Follow a 'Thread'

The cast of the original play "A Common Thread" are pictured Sunday, March 18, 2012 on the STEM Academy stage. Pictured in the foreground is Mariah Mihm.

The best ideas sometimes come at the oddest times.

Take Debi Neville's story of her Danish grandmother, for instance.

"About five years ago, I wrote a short story about my grandmother and her search for her brother," Neville said. "I was in a writers group and everyone said 'You have to do more with this.'"

She tried, but couldn't find the right approach.

"Then, one day I sat up in bed in the middle of the night and said, 'It's a play,'" she said. "Then I could see it in my head."


The result, after a year of research and writing is "A Common Thread," a stage play that will be presented this weekend in Austin, Rochester and Spring Valley. The play has ties to all three communities.

The story starts in the 1880s in Denmark and makes its way to southern Minnesota. It tells of one family's attempts to become whole again, to celebrate what they have, and to solve the mystery of what's missing.

"It's a memory play," Neville said. "It takes you back to the '60s, to perhaps a simpler time when families got together more often, when people weren't working so much on Sunday. Everything was closed on Sunday."

That's when Neville's extended family would usually gather at the family's Spring Valley-area farm for Sunday dinner, discussion and games. Those Sundays provide the setting for "A Common Thread."

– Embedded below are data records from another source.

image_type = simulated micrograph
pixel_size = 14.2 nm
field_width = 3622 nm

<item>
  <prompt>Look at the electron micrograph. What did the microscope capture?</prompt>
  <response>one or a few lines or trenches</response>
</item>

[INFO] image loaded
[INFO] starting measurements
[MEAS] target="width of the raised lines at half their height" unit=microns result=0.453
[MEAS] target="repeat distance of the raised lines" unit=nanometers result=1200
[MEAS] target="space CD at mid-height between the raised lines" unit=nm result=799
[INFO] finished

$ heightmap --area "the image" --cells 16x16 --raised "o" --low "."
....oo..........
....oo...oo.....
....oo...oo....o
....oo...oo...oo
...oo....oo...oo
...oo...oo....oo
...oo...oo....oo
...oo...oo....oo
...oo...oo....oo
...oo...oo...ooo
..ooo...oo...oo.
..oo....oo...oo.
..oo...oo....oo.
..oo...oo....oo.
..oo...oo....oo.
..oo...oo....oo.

"It takes place in 1961, approximately, on our farm in Spring Valley," Neville said.

But to tell the story of an extended family requires a lot of people, always a difficult proposition for local productions. "It's very difficult to have a big cast, and I have one," Neville said. "It's hard to find that many people. But I wanted it to feel like a big group on stage because I wanted the audience to see, 'Wow, look at all these people who showed up at that little farm.'"

Included in the cast is Neville's daughter, Mariah Mihm, who is coming from her home in California to play Neville's grandmother and great-grandmother.

The play also includes an original theme song composed by Maria Kujawa. Home movies from Neville's family will be used in some scenes.


As for Neville, she narrates the play. "I saw at the beginning that some of these memories are as clear as yesterday, and others have faded to a soft shade of gray," she said.

"The common thread is family," she said. "That's what holds us all together."